Networks can provide significant measures to identify data driven patterns and dependencies. Though, given a data file it can be difficult to discern how one may approach creating such a network. In this tutorial, we will use a bibliographic data file downloaded from a query search in Scopus to walk through the process of cleaning the data file, writing a python script to parse the data into nodes and edges, computing graphical measures using NetworkX, and creating an interactive network display using HoloViews.
While we originally developed this script in a local notebook, we found that running it through Google’s cloud-based Jupyter notebook environment Colaboratory is a smoother option, particularly for nacent coders. We encountered version conflicts between the dependencies when setting up a local notebook environment that were bipassed in Colab. Colaboratory allows you to use and share Jupyter notebooks from your browser, without having to download, install, or run anything on your own computer. Notebooks can be saved to Google Drive, Github or downloaded locally. This code contains OAuth2 functionality to access data from Google Drive, with a link to instructions for access from Github. A single line of code adapts the script render in Colab.
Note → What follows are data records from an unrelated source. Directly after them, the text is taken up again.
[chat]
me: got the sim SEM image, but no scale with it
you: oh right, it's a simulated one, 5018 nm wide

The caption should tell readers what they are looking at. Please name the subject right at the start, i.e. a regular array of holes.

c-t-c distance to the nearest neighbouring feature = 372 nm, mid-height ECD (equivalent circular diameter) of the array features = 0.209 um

To open the notebook in Colab, click on the notebook from the repository list. GitHub will open a preview, click this icon from the top of the notebook to open directly in Colaboratory. (If the preview doesn’t load, you may have to disable your ad blocker.) Alternatively, you can clone or download this repository and put in Google Drive. Google Drive will recognize the .ipynb notebook file format and give you the option to open in Colaboratory.